Winboard Forum

by **Reinhard Scharnagl** » 30 Jun 2005, 09:55

There have been discussions switching to about this theme.

So by what could a good data structure be proved, without making the source code public? I always thought, the speed of generating legal moves with additional information whether the move is a check threat, capture, promotion or not could be a representative figure.

Reinhard.

by **Stan Arts** » 30 Jun 2005, 10:26

Hi Reinhard,

Speed is an important factor. But imho, not as important as a clear and easy to understand and use datastructure.
A difficult to understand and improve datastructure will give a difficult to understand and improve program, and having the fastest datastructure is only usefull if you managed to write a 2600 Elo program in the first place.

Otherwise, I figure you should always go for the simplest, and a simple 8x8 or 10x12 array like I use, (Oooh, I gave in for speed.) does just fine.

Stan

by **Reinhard Scharnagl** » 30 Jun 2005, 11:35

Hi Stan,

because of special reasons I use a linear structure interpreted as a 14x15 geometry e.g. to support 10x8 as 8x8 chess as well in one engine.

Though I have not yet implemented all of my ideas, especially a performant passed pawn detection, I am convinced this would not be slower than a bitboard approch, but much clearer, which is of course important.

Reinhard.

by **Uri Blass** » 30 Jun 2005, 14:17

Reinhard Scharnagl wrote:There have been discussions switching to about this theme.

So by what could a good data structure be proved, without making the source code public? I always thought, the speed of generating legal moves with additional information whether the move is a check threat, capture, promotion or not could be a representative figure.

Reinhard.

I agree that the speed of generating information can be representive figure but I think that we can add information in the additional information.
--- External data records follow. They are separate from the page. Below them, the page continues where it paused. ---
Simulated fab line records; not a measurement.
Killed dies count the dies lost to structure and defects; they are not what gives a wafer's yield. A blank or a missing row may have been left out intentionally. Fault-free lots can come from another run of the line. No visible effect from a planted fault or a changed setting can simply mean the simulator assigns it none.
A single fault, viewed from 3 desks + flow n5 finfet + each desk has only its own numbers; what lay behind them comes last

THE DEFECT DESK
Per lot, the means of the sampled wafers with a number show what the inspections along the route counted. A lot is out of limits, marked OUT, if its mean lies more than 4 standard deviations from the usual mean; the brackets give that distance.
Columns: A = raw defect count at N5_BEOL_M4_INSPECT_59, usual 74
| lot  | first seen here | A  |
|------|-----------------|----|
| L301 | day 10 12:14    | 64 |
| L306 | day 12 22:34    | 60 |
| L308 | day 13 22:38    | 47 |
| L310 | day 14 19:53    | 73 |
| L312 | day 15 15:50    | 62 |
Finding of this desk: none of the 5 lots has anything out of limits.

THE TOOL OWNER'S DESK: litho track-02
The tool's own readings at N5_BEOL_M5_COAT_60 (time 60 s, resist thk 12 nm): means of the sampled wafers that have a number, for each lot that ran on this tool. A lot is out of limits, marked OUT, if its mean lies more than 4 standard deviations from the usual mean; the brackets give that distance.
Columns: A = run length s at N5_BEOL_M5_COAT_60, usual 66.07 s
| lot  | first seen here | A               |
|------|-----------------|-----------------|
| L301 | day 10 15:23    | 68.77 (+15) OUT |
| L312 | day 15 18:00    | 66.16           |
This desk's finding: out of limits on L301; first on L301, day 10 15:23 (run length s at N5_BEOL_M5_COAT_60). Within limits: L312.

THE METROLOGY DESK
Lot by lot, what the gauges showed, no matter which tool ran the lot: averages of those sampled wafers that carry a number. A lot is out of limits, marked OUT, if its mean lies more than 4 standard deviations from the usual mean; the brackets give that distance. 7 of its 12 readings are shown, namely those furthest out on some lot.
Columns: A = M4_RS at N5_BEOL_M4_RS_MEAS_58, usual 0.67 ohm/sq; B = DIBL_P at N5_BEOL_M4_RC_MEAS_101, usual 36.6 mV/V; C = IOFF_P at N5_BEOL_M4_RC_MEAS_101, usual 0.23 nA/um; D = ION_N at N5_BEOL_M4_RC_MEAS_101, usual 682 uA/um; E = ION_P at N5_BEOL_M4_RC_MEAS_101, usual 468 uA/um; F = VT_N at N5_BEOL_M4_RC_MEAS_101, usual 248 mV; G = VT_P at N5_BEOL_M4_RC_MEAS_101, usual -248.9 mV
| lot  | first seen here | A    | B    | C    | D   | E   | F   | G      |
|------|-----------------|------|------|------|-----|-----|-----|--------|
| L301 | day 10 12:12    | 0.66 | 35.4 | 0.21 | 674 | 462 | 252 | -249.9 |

possible additional information:
1)number of open pawns(pawns that there is no opponent pawns that block them to promote in the same file).

2)number of passed pawns(open pawns that cannot be captured by a pawn in their path to promotion).

3)number of isolated pawns(pawns that have no friendly pawn in a file near them like pawn at b file when there is no pawns in a or c files).

4)number of pinned pieces for both sides(pinned to the king).

5)number of good captures(captures that the opponent cannot reply by capturing a bigger piece).

Unfortuantely I do not expect many engines to have functions to generate all the information in perft and I even do not know about a single engine that generates the information that smirf generates today(including the information if the move is a check).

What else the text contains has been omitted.